Instead, the candidates were informed over a conference call and results were sent to reporters over email.
The newly elected board members will be the first to serve their term under the new IGNITE bylaws, ratified at a Special Meeting of the Members in January.
The change makes these directors the face of IGNITE, in addition to controlling the organization’s finances as they always have.
They will also be responsible for hiring the executives to fill positions previously known as president and vice-president.
These executive positions were elected by students prior to the change.
The board will also have to answer questions regarding transparency, an issue that split candidates during the campaign.
A change to the bylaws in November made board of director meetings closed to the public, something candidates like Ridder advocated changing in his platform.
“Open board of director meetings, and by that, I mean any student who is a full or part-time student, and thus a member of IGNITE, can go into the meetings at any point,” he said.
Candidates including Grguric and Hentschke also said they would look to open board meetings.
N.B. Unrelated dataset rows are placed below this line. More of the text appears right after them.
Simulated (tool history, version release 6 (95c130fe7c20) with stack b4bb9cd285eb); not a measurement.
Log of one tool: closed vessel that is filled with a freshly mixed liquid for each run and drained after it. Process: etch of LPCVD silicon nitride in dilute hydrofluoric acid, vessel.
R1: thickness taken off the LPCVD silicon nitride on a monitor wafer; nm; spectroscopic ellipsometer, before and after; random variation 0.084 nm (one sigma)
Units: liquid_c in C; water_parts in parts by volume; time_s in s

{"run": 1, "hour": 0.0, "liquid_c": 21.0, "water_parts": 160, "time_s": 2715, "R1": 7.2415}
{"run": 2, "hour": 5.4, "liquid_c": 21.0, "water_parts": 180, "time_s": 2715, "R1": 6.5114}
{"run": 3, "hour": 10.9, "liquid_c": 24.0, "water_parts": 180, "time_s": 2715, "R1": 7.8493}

Other candidates, including current IGNITE executives Roopnarine and Stafford, said they understood why the change to closed meetings was made, and Stafford said he would look to keep them that way.
“I feel like this position was made to not put extra pressure on students, and to give you some insight and a look into what the business and professional world can be like,” he said. “To make it the most comfortable for the students is clearly ideal.”
The new board’s term will begin on May 1.